It matters because the CPTPP is where the growth is. With Britain a member, the CPTPP has the same GDP as the EU27. But it will grow much faster in future, increasing the benefit of Britain’s new access to the world’s most dynamic markets.

The CPTPP is of course a totally different organisation to the EU. It’s a genuine free trade area. It doesn’t have its own parliament or court, it doesn’t impose laws upon its members, and it is focused on opening markets, not harmonising and integrating. Trade specialists will say that this makes it less valuable as a trade agreement, but personally I prefer free trade plus national sovereignty. The fact that there are many free trade agreements around the world, but only one EU-style single market, suggests that most countries reach the same conclusion.

The CPTPP is important politically. Britain could not have joined as an EU member and it raises the bar to ever rejoining. So watch out for a big scare campaign from Remain Central to frighten us about food standards and ruthless competition, in the hope of delaying legal accession.

Finally, it is important for our foreign policy. Membership is a huge boost to Britain’s Indo-Pacific tilt. Together with our defence agreements with Japan, our carrier deployment, and our acquisition of close partnership status with the main Southeast Asian organisation ASEAN, it shows that the UK’s presence in the Pacific is not an anomaly but something that is very much welcomed.

Many mocked Boris Johnson’s “Global Britain” slogan and told us that Britain could not hope to establish a global role on its own. I think we can be confident that this judgment is now comprehensively disproven. It is in fact on foreign policy that Britain has most successfully marked out a different route after Brexit, one set out in last month’s refreshed Integrated Review of foreign policy – a rare intellectually coherent document coming out of government, thanks principally to the role of the excellent Professor John Bew in writing it.

To take just two examples. For the first time, we are able to balance our security against our economic interests with China, with a tougher (if not perhaps tough enough) policy as a result, freeing ourselves from the EU’s lowest common denominator trade-dominated approach. Indeed, joining CPTPP gives us a seat at the table on China’s own request to join.

Similarly, Boris Johnson saw what was at stake on Ukraine and in many ways led the global response to the Russian invasion. Who can really believe that not just our, but the European, Ukraine policy would have been more effective if Britain had had to spend all its time bogged down in meetings in Brussels seeking to persuade France and Germany to act differently?

Unfortunately not everything is right yet. The instincts of our foreign policy establishment to compromise and to spend time in process rather than action remain strong. The Integrated Review is clear that we are in an age of great power competition, but we have not entirely shaken off naïveté about what that means.
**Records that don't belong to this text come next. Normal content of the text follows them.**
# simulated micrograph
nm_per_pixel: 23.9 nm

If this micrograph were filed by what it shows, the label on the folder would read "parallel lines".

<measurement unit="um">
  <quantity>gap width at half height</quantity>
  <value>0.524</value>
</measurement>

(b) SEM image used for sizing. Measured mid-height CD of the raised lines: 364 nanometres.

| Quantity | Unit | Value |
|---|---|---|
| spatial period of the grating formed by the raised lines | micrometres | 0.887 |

We are too deferential to international institutions, rather than seeing them for what they are: arenas for competition among the great powers. We still tend to believe that the international rules-based system is self-sustaining rather than dependent on American and Western power – which is why it is so disappointing that we have downgraded our defence spending “aspiration” to just 2.5 per cent of GDP.

And that matters. In the end a successful foreign policy ultimately depends upon economic success. Without that, we can’t sustain defence spending, and the way we do things is less influential with others. That’s why the achievements since 2019 are so impressive – but also potentially fragile.

Britain was at its most effective in foreign policy in the 1980s, when we were on the way up again economically, and again under Tony Blair, when we were growing faster than the rest of the EU. In both cases – whatever one thinks about the Iraq policy – it is hard to argue that Britain was not taken seriously as an international player.

So to sustain this foreign policy renaissance, it is crucial to bring back economic growth. It isn’t enough to run the country in a pragmatic, safe, unchallenging way, and to bask in the approval of the Davos and the Financial Times classes for doing so. Growth means reform, tough decisions, and change.

We aren’t yet seeing that. I worry about legislation on renting that will gum up the market still further. I worry about the persistent question mark over the plans in the Retained EU Law Bill to reform the laws inherited from the EU. Indeed, I predict that we will soon be told that this Bill needs amending to take account of the so-called Windsor Framework: this must not be a smokescreen for slowing the reforms or for dropping the 2023 deadline.

And I worry about our arbitrary, politically determined, and economically nonsensical net zero policy. Although yesterday’s announcements show some limited evidence of recognising the real requirements of energy security, there is no fundamental change of approach, and they include horrors like Soviet-style diktats on exactly what goods can be produced and sold by car manufacturers or boiler producers.

There are also proposals to develop so-called CBAMS, “carbon border adjustment measures”. Such new tariffs will not help growth. Moreover, it’s easy to see how the plans to discuss them with the EU could lead us into coordinating customs and tariff policy more broadly, perhaps with Northern Ireland as an excuse, and restricting us in conducting our own trade policy once again.

A crash into reality one day soon over net zero sadly seems unavoidable. But in other areas there is still room to get onto a better path by the election by pushing on with tax and regulatory reform. If we want to be strong, we’ve got to get rich again. It’s as simple as that.